« iepriekšējāTurpināt »
The Chamber's mission is to advance human progress through an economic,
incentive, initiative, opportunity and responsibility.
The Chamber of Commerce of the United States is the largest federation of business and professional organizations in the world, and is the principal spokesman for the American business community. The U.S. Chamber represents more than 207,000 members, of which more than 203,000 are business firms, more than 2,600 are state and local chambers of commerce, and more than 1,200 are trade and professional associations.
More than 85 percent of the Chamber's members are small business firms having fewer than 100 employees. Yet, virtually all of the nation's largest industrial and business concerns are also active members. We are particularly cognizant of the problems of smaller businesses, as well as issues facing the business community at large.
Besides representing a cross section of the American business community in terms of number of employees, the U.S. Chamber represents a wide management spectrum by type of business and location. Each major classification of American business manufacturing, retailing, services, construction, wholesaling, and finance numbers more than 15,000 members in the U.S. Chamber. Yet no one group constitutes as much as 23 percent of the total Chamber membership. Further, the Chamber has substantial membership in all 50 states.

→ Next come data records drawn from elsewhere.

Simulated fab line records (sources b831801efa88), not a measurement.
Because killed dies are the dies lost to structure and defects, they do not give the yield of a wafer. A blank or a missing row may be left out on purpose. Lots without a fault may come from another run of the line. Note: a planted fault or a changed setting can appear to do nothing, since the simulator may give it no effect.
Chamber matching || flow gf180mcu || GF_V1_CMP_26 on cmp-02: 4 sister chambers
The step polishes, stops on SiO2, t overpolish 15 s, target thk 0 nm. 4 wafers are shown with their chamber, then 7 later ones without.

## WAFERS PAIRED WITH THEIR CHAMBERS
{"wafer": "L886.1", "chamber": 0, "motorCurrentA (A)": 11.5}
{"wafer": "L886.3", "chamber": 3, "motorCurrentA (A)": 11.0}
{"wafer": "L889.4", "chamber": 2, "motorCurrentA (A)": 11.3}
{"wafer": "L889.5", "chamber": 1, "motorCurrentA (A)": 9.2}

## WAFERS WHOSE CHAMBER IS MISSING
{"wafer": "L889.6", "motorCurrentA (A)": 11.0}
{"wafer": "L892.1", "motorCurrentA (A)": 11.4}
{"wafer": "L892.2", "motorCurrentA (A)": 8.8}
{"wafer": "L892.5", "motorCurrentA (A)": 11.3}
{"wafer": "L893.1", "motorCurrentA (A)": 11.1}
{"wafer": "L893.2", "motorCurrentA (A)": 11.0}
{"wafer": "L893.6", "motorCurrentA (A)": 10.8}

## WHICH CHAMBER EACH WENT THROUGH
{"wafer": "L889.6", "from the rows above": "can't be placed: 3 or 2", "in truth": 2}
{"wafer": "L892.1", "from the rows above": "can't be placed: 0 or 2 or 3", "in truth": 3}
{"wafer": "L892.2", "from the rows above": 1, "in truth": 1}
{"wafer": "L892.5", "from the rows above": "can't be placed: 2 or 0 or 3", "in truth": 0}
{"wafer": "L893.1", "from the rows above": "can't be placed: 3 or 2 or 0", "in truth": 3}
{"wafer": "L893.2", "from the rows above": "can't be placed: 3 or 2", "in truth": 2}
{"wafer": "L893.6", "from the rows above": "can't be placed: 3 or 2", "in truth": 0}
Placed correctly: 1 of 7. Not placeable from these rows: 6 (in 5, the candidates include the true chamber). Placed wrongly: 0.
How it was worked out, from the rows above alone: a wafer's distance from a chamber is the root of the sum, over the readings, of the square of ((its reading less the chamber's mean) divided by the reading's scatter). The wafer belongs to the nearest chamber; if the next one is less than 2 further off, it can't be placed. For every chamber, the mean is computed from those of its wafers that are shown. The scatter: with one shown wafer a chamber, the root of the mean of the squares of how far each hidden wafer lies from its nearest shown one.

The Chamber's international reach is substantial as well. believes that global interdependence provides an opportunity and not a threat. In addition to the 47 American Chambers of Commerce Abroad, an increasing number of Chamber members are engaged in the export and import of both goods and services, and have ongoing investment activities. The Chamber favors strengthened international competitiveness and opposes artificial U.S. and foreign barriers to international business.
AMENDMENTS TO FEDERAL FINANCING BANK
SENATE BANKING, HOUSING AND URBAN AFFAIRS COMMITTEE
CHAMBER OF COMMERCE OF THE UNITED STATES
Dr. Ronald D. Utt
I am Dr. Ronald D. Utt, Deputy Chief Economist for Economic Policy at the Chamber of Commerce of the United States. On behalf of the Chamber's over 207,000 business, trade association and local and state chamber members, I welcome this opportunity to present our views on federal credit programs, their rapid growth in recent years, and the existing and proposed efforts to control them, including S. 1679, a bill that would require that programs financed through the Federal Financing Bank (FFB) be included in the federal budget.
The Chamber endorses S. 1679, enactment of which would be an important step toward gaining better control over those portions of the federal credit programs that are ultimately financed by the FFB. However, by itself, inclusion of these programs in the budget is no guarantee that such a control mechanism will be effective or that program growth will be limited.
The need for better control is obvious. Since the late 1970s, federal loan and loan guarantee programs have expanded at a rate in excess of the direct federal spending. As a consequence, federal credit program activity has risen to record levels of intrusion in U.S. financial markets, leading to an unprecedented degree of government credit allocation. Combined with the borrowing needed to fund the deficit, total funds raised under federal auspices absorbed nearly 50 percent of all funds raised in credit markets.
Given the current state of our financial markets, the expectation of continued large budget deficits and the private sector's need for investment capital, the Committee is to be commended for focusing its attention on this important but often ignored aspect of federal credit market intrusion.
Typically, concern for the extent to which the federal government "crowds out" private borrowers has been expressed solely in terms of the size of the budget deficit. The deficit does, of course, interfere with financial markets, but it is only one aspect of federal credit pre-emption, because it does not reflect the activities of the loan and loan guarantee programs of federal agencies and federally-sponsored enterprises. Indeed, in fiscal years 1980 and 1981, these programs pre-empted an even greater share of domestic credit resources than did the budget deficit.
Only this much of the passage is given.